Bill Cosby's trail of sex attacks passed through Chicago

ByChuck Goudie and Christine Tressel WLS logo
Wednesday, September 26, 2018
Bill Cosby's trail of sex attacks passed through Chicago
Bill Cosby's trail of sex attacks passed through ChicagoFamous TV dad Bill Cosby received a sentence of three to ten years in prison, for one sex assault case. There are about 60 others including three in Chicago.

CHICAGO (WLS) -- At age 81, Bill Cosby was led away to prison on Tuesday in handcuffs for drugging and sexually assaulting one woman at his gated estate. Nearly 60 other women have come forward to report similar experiences, including three who say Cosby raped them in Chicago, or tried to.

1. Lisa Christie was an 18 year old model in 1989 when she says Cosby tried to assault her during what was to be a career counseling meeting.

Christie was attempting to transition from modeling to acting.

"I began to go on Jell-O commercials with him and he placed me as an extra on 'The Cosby Show' a couple of times," she said.

Cosby flew her to Chicago and they met at the Ambassador East Hotel where the TV dad suggested they do an acting exercise and asked her to kiss him "like a boyfriend," she said. She pushed him away, but says he told her, "I'll give you the biggest orgasm you've ever had!"

She says she rebuffed the TV star and told Cosby that she would sleep on the couch.
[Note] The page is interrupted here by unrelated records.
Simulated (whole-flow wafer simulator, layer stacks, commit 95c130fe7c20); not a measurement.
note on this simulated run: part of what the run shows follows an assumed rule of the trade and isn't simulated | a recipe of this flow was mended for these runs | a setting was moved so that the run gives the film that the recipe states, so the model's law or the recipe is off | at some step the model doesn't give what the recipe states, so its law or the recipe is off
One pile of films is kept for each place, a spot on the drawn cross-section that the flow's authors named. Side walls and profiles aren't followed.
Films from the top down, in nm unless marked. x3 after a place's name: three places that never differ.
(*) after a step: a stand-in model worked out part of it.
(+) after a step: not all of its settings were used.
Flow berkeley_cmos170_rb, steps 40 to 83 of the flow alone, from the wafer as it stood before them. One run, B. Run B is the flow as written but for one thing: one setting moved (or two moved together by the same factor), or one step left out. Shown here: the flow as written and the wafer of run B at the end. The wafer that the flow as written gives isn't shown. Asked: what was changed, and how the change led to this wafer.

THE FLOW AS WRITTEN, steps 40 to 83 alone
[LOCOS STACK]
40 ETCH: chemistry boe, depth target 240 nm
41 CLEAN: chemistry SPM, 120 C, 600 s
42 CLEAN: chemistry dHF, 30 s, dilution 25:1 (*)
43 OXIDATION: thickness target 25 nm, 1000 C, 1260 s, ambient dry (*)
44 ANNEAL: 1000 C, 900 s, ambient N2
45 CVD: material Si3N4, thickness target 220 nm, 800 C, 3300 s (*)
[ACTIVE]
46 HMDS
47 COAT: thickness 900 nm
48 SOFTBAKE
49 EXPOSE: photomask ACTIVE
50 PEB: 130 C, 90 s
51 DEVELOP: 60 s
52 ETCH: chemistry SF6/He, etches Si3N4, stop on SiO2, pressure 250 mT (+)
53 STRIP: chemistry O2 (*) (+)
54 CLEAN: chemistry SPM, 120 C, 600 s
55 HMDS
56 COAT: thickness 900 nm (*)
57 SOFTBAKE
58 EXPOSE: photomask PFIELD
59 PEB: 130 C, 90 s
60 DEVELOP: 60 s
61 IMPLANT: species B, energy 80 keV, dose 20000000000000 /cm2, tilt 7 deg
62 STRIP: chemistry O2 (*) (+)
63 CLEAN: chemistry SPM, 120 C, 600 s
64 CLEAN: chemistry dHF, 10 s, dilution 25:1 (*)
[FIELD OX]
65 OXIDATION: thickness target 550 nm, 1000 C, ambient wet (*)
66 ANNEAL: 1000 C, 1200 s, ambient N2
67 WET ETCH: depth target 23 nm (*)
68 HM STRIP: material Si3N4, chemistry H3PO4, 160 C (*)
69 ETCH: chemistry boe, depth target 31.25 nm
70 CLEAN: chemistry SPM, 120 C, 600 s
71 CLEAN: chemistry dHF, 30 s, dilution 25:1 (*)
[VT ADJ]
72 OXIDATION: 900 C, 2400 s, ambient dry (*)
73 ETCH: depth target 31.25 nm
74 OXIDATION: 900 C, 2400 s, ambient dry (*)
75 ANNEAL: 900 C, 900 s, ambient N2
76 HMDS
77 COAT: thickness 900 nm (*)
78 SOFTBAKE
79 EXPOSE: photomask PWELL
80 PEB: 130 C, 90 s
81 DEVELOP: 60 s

"The next morning as I was leaving the hotel room for my flight Bill said 'Call me tomorrow.' I said 'Bill, I will never talk to or see you again!' With Mr. Cosby I was one of the fortunate ones to escape."

2. Marcella Tate was 27 in 1975, she picked Cosby up at an airport and drove him to the Playboy Club in Chicago. She described having a drink and then having a cloudy memory

of being in a bed with Cosby beside her naked.

"I knew that I was in a sexual situation," she said in her statement. "I never intended to be in that situation and would never have agreed to any sexual contact with Mr. Cosby, but because I was barely conscious and felt drugged, I was unable to do anything to get out of it."

3. P.J. Masten, a former Playboy bunny, has said Cosby attacked her in 1979 at the Whitehall Hotel in Chicago. Masten, then in her 20's, said she arrived to a room full of Cosby's friends smoking cigars. He handed her a glass of cognac, but didn't remember anything after she drank it.

"The next thing I knew it was 4 o'clock in the morning and I woke up naked with this disgusting man next to me," she said on ABC7. "I have no idea what he gave me, but I woke up feeling very groggy and very sore. I knew I had been raped."

Cosby's sentence handed down Tuesday of three to 10years make him the first celebrity of the #MeToo era to be sent to prison and completed the dizzying, late-in-life fall from grace for the comedian, TV star and breaker of racial barriers.

"It is time for justice. Mr. Cosby, this has all circled back to you. The time has come," Montgomery County, Pennsylvania Judge Steven O'Neill said.

He quoted from victim Andrea Constand's statement to the court, in which she said Cosby took her "beautiful, young spirit and crushed it."

Cosby declined the opportunity to speak before the sentence came down, and afterward sat laughing and chatting with his defense team. His wife of 54 years, Camille, was not in court.

In a blistering statement, Cosby spokesman Andrew Wyatt said the comic was subjected to "most racist and sexist trial in the history of the United States."

Among other things, Wyatt said all three of the psychologists who testified against Cosby were "white women who make money off of accusing black men of being sexual predators," and he accused prosecutors of using a doctored recording of a telephone conversation between Constand's mother and Cosby.

Former model Janice Dickinson, who was also among the 60 or so women who have come forward to accuse Cosby of drugging and violating them over the past five decades, looked at him in the courtroom and said: "Here's the last laugh, pal."

Another accuser in the courtroom, Lili Bernard, said: "There is solace, absolutely. It is his fame and his fortune and his phony philanthropy that has allowed him to get away with impunity. Maybe this will send a message to other powerful perpetrators that they will be caught and punished."

Cosby's first trial in 2017 ended with a hung jury. He was convicted at a retrial that opened months after the #MeToo movement had taken down such figures as Hollywood studio boss Harvey Weinstein, NBC's Matt Lauer, actor Kevin Spacey and Sen. Al Franken.

Bill Cosby was being prepped Tuesday night for transfer to a brand new, maximum security state prison in Collegeville, Pennsylvania, near Philadelphia, where the top four administrators, including the warden, happen to be women.